The code predicts Ethereum prices for next day, 15 days and 30 days in future. It utilizes EMD, EEMD and CEEMDAN family of data decomposition algorithms. The input time series is broken down into various Intrinsic mode functions and a residue. The residue is further broken iteratively until no pattern is left. Finally, the aggregated sum of all data is taken. The resultant data exhibits an improved noise-to-signal ratio and results into a better forecast when integrated with any deep learning model such as LSTM, CNN, CNN-BiLSTM or Supervised model.
An advancement on the EEMD method, Complete Ensemble Empirical Mode Decomposition with Adaptive Noise (CEEMDAN) allows for a granular spectral separation of the Intrinsic Mode Functions and a more precise reconstruction of the original signal (IMFs). I utilize CEEMDAN and LSTM to forecast Ethereum prices multiple steps ahead.
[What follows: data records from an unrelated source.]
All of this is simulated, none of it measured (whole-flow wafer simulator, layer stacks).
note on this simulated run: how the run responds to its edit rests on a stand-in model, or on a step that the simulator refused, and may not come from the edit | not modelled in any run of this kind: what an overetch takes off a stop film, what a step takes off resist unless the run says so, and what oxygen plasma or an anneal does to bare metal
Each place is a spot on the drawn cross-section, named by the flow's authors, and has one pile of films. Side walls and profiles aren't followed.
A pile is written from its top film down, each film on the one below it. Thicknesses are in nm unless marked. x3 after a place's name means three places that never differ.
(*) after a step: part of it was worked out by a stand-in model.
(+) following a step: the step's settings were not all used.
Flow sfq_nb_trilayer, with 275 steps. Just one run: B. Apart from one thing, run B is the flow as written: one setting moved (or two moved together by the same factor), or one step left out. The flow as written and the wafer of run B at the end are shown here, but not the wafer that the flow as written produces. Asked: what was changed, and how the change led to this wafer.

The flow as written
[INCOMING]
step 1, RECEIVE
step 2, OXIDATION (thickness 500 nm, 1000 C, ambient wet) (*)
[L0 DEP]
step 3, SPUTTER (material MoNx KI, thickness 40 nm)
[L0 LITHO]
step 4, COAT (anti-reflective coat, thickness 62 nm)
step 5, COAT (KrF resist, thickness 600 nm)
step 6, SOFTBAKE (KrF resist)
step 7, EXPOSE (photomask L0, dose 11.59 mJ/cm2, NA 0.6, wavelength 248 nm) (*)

The novelty in this particular scenario is that the residue has been iteratively deconstructed using CEEMDAN until there is no pattern remaining in the residue. The residue is typically ignored by authors in scientific publications, losing valuable data. In order to get rid of the residue, I had to split it down into smaller parts. This is a novel concept, and it is the responsibility of future researchers to incorporate it into their own work. Please provide a citation to this repository in your work.
Figures 1 and 2 illustrate the decomposition of Ethereum time series. The residue depicted in figure 1 is utilized as an input in Figure 2. The residue is iteratively decomposed at multiple levels. However in case of Ethereum, I am only including the first decomposition of the residue which removes most of the noise and results into a smooth pattern. Using the preceding iterative process, the residue can be reduced down to the point where no pattern remains.